The charge is vehemently denied by the County Attorney's Office ("Nobody was targeted," says spokesman Bill FitzGerald), and even those most suspicious of the motives of the sting's architects cannot point to anything except circumstances to prove their theory. (Kenney himself won't be interviewed.)
What emerges from their comments and others', instead of definitive proof of a frame-up, is a portrait of a bright but not influential official who may have been coming into his era of power when he zipped his political future shut along with his bulging duffel. But he wasn't into that era yet: His peers say again and again that it was absurd for Kenney to believe he could have mustered the support among his colleagues that would have allowed a bill supporting legalized gambling to pass through the House. (And if he believed it at first, he couldn't have believed it for long, as he failed again and again to convince his colleagues to take dirty money. Neither Leo Corbet nor Candice Nagel nor Jack Jewett nor Stan Barnes--among others--bought into the sting, despite Kenney's efforts to involve them that sometimes went on for months.) Kenney was a "quarterback" who never even had a chance at the ball.

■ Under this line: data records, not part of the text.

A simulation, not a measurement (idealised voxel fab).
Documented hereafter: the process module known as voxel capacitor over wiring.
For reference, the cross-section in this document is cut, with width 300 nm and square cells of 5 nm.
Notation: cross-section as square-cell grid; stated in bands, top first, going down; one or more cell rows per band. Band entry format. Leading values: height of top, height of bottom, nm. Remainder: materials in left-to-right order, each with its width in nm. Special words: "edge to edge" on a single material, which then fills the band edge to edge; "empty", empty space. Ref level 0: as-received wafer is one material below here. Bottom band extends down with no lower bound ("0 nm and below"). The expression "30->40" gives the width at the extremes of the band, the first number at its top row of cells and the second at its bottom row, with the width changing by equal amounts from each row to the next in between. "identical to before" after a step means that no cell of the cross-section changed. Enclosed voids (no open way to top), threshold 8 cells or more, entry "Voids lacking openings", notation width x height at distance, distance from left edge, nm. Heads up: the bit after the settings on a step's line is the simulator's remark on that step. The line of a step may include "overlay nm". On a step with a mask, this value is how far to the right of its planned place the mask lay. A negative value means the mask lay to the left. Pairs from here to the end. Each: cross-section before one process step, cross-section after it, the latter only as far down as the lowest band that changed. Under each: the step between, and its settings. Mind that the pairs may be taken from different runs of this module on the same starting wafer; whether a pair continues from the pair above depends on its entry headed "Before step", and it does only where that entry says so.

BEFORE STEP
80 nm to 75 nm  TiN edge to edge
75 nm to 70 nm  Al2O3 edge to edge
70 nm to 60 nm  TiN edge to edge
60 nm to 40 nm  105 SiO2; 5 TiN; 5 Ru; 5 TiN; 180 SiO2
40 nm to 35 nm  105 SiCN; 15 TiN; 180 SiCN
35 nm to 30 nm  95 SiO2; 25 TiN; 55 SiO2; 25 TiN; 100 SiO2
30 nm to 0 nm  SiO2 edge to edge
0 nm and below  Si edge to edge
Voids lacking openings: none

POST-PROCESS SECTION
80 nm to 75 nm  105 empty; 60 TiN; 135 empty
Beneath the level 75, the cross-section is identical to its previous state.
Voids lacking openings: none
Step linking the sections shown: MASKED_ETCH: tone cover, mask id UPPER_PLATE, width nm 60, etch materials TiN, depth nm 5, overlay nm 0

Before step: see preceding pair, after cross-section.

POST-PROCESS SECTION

They also talk about a man who never demonstrated openly that he was either ambitious or slippery, but who filled many fellow legislators with uneasiness they couldn't pin down. "There was just a slickness, a lack of conviction," says one insider. Even so, there was nothing that would have led the speaker to suspect Kenney was capable of bribery and extortion, as the "sting's" transcripts have revealed. "I was shocked," the insider says. "As much as I didn't care for the guy, I couldn't believe how disgusting those tapes are."
According to friends, Kenney's eagerness to learn the sexual secrets of his fellow legislators in order to shake them down, and his deft handlings of J. Anthony Vincent's stacks of bills, as documented in transcripts and videotapes now on view at the Phoenix Police Department, are particularly difficult to believe in light of his devout conversion to Mormonism.
Attorney Sid Rosen, who attended law school with Kenney at the University of Arizona and later went into practice with him, remembers that Kenney took some flak from his Catholic family in Bisbee when he switched churches as a teenager, but that he never wavered. Rosen says that even during the pinnacle of law school pressures, Kenney never smoked or drank, and that he even abstained from caffeine in deference to the strict Mormon health code.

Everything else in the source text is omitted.